Toronto writer Nino Ricci has won the Governor General's Literary Award for English fiction for his novel The Origin of Species.
Nino Ricci accepts the award for the best English-language fiction for his novel The Origin of Species in Montreal on Tuesday. ((Paul Chiasson/Canadian Press))
Toronto writer Nino Ricci has won the Governor General's Literary Award for English fiction for his novel The Origin of Species.

Ricci was one of 14 winners of the $25,000 award announced Tuesday in Montreal.

It is the second win for Ricci, who earned the award in 1990 for Lives of the Saints, his debut novel.

"The young searching protagonist of Nino Ricci's The Origin of Species takes us into the now distant world of the post-Trudeau 1980s," the jury said in its citation. "Set mostly in Montreal, with an illuminating voyage to the Galapagos at its centre, this exquisite novel is both tough and tender and, in the end, confirms our belief in the resilience of the human heart."

"It's a thrill and it's certainly a boost for my morale," Ricci said Tuesday in an interview with CBC News.

Lives of the Saints was an auspicious debut and ensured the attention and generosity of critics and readers as Ricci wrote more difficult books, including Testament, a controversial take on the life of Jesus, he said.

Lives "was a more likeable book and it had broader appeal and some of my other books were not as likeable. They were darker in tone or more dangerous in content," Ricci said.
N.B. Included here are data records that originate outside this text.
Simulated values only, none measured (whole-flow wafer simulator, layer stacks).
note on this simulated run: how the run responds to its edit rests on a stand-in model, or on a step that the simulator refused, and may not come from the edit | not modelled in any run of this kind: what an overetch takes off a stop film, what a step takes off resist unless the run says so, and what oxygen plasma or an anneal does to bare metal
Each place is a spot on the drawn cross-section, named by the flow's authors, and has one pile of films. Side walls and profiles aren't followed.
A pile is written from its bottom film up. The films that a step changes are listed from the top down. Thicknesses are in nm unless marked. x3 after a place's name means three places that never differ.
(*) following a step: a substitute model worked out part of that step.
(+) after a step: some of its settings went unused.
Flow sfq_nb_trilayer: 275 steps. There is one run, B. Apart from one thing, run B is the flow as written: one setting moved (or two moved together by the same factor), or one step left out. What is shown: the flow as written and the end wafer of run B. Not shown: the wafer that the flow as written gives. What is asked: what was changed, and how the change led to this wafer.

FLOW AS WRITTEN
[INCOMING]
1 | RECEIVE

Nino Ricci's The Origin of Species was hailed as both 'tough and tender.' ((Doubleday Canada))
With The Origin of Species, Ricci is dealing with both the evolutionary view of the world, the subject of a floundering dissertation by the protagonist Alex Fratarcangeli, and the less clearly defined world of human relationships.

"I always wanted to explore that world view and how we can understand people differently if we look at them in more evolutionary terms. I know people are doing that through the sciences, but I haven't seen it done in fiction," Ricci said.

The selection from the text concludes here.